The State Bank of Pakistan has discontinued two financial incentive programs for overseas citizens sending money home through formal banking channels.
This move shifts the cost of processing remittances away from the central bank, potentially altering how overseas Pakistanis choose to transfer funds to their families. By removing these subsidies, the government is changing the financial landscape for both the banks and the remitters.
The central bank ended the Telegraphic Transfer Charges Incentive Scheme (TTCIS) effective July 1, 2026 [1]. This specific program served as a reimbursement mechanism that compensated banks for waiving telegraphic transfer charges on eligible home remittance transactions [1]. Under the new directive, banks are now expected to absorb the costs associated with waiving these charges [1].
In addition to the TTCIS, the State Bank of Pakistan also terminated the Sohni Dharti Remittance Programme. This initiative had previously rewarded overseas Pakistanis for utilizing formal banking channels rather than informal networks. Techjuice said the "SBP has decided to discontinue SDRP the incentive scheme that rewarded overseas Pakistanis for sending remittances through formal banking channels."
The Sohni Dharti Remittance Programme was designed to encourage the flow of foreign exchange into the country through regulated paths. MSN said the State Bank of Pakistan officially ended the program, bringing a close to a reward scheme that incentivized the use of formal banks.

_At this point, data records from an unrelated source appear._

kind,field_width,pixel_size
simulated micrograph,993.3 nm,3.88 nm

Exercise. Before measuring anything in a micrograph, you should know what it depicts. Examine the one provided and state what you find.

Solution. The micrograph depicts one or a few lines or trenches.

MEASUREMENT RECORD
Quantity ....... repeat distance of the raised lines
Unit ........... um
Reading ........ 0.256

These changes mark a significant shift in the central bank's strategy to manage inward remittances. By removing the financial rewards and the bank reimbursements, the SBP is moving toward a model where the formal banking sector must manage the costs of attracting foreign currency without direct state subsidies.
“The State Bank of Pakistan has officially ended the Sohni Dharti Remittance Programme.”
The removal of these incentives suggests that the State Bank of Pakistan believes formal banking channels are now sufficiently established to attract remittances without government subsidies. However, by ending the TTCIS and the Sohni Dharti Remittance Programme, the SBP risks a potential shift back to informal 'hawala' or 'hundi' networks if commercial banks pass the now-unreimbursed transfer costs on to the customers.